Definition of $\mathbb{Z}_2$-graded module homomorphism

Question

A $\mathbb{Z}_2$-graded module homomorphism $f$ of a $\mathbb{Z}_2$-graded algebra $A$ is defined to satisfy $f(am)=(-1)^{\text{deg}(f)\text{deg}(a)}af(m)$, for example, at the bottom of the second page of the paper [J]. When $f$ and $a$ have grading $1$, an extra $-1$ will appear.

In ordinary algebra, a simple module $M$ has a division algebra $D$ corresponding to the endomorphism $\text{End}(M)$. Conversely, if we have a simple module $M$ of a division algebra $D$, then the division algebra of the simple module $M$ is still $D$.

I believe the same thing should happen in the context of $\mathbb{Z}_2$-graded algebra. But if we consider the $\mathbb{Z}_2$-graded $\mathbb{R}$-algebra $Cl^{0,1}$, which is the Clifford algebra with one generator $e^2=1$. $Cl^{0,1}$ is a $\mathbb{Z}_2$-graded division algebra, and it has one simple $\mathbb{Z}_2$-graded module $M\cong Cl^{0,1}$ with an action on the left. Notice that the only possible grading $1$ $\mathbb{Z}_2$-graded $A$-module map has $1\mapsto e$ and $e\mapsto -1$. It is very strange because $\text{End}(M)$ becomes $Cl^{1,0}$ with one generator $(e')^2=-1$. On the other hand, if we don't require the extra $-1$ in the definition of $\mathbb{Z}_2$-graded $A$-map, then $\text{End}(M)$ is $Cl^{0,1}$.

I'm wondering which definition is more natural and how to fix this inconsistency.

[J]: Józefiak, Tadeusz, Semisimple superalgebras, Algebra: some current trends, Proc. 5th Natl. Sch. Algebra, Varna/Bulg. 1986, Lect. Notes Math. 1352, 96-113 (1988). ZBL0666.17001.

Answer 1

The sign is correct. Your mistake is here:

Conversely, if we have a simple module $M$ of a division algebra $D$, then the division algebra of the simple module $M$ is still $D$.

This is only true if you use right modules. If you use left modules, then $D$ as a left module over itself has endomorphism ring $D^{op}$; explicitly, endomorphisms are given by right multiplication by elements of $D$.

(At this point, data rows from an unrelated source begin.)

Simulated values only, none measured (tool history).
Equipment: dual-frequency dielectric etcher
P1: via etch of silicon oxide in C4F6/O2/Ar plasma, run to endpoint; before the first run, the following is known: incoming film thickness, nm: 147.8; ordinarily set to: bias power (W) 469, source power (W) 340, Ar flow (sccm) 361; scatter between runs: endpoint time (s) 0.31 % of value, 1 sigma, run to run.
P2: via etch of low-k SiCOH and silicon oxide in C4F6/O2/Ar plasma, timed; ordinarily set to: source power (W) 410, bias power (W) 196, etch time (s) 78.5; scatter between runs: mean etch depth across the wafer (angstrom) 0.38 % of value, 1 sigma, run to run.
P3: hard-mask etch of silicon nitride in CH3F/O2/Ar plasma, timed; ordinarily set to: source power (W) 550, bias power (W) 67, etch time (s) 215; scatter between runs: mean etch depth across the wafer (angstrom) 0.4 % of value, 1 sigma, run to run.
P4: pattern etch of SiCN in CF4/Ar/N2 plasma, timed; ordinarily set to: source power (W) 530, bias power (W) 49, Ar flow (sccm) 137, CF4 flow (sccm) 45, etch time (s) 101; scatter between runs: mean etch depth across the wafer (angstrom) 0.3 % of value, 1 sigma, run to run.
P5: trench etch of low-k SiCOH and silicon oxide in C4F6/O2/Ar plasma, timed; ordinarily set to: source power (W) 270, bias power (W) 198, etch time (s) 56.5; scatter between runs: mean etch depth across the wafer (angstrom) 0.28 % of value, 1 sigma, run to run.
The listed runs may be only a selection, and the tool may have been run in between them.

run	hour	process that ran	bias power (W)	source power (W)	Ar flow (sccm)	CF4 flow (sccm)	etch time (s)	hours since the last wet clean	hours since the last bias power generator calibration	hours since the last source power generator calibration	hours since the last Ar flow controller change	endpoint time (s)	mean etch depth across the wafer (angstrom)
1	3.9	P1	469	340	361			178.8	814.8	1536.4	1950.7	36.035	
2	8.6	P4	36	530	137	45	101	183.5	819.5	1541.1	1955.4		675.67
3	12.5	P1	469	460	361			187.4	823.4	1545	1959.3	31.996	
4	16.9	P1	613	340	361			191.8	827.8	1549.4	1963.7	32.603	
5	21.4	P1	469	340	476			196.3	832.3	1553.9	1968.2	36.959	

In the $\mathbb{Z}_2$-graded setting the definition of the opposite algebra also has to be modified by a Koszul sign; that is, if $A$ is a $\mathbb{Z}_2$-graded algebra with multiplication $a \star b$ then its graded opposite has multiplication

$$a \star^{op} b = (-1)^{\deg a \deg b} b \star a.$$

Then the graded opposite of $\text{Cl}_{p, q}$ is $\text{Cl}_{q, p}$, which is responsible for the explicit calculation you're seeing, since you are using left modules. So, we have some funny $\mathbb{Z}_2$-graded stuff going on here: the underlying algebra of the graded opposite is not the ordinary opposite (each of the Clifford algebras is its own ordinary opposite, I think), and the Clifford algebras $\text{Cl}_{0, 1}$ and $\text{Cl}_{1, 0}$ are commutative but not graded commutative.

If you drop the signs then you're computing the ordinary opposite rather than the graded opposite but in that case you're no longer working in the graded / Koszul / super world.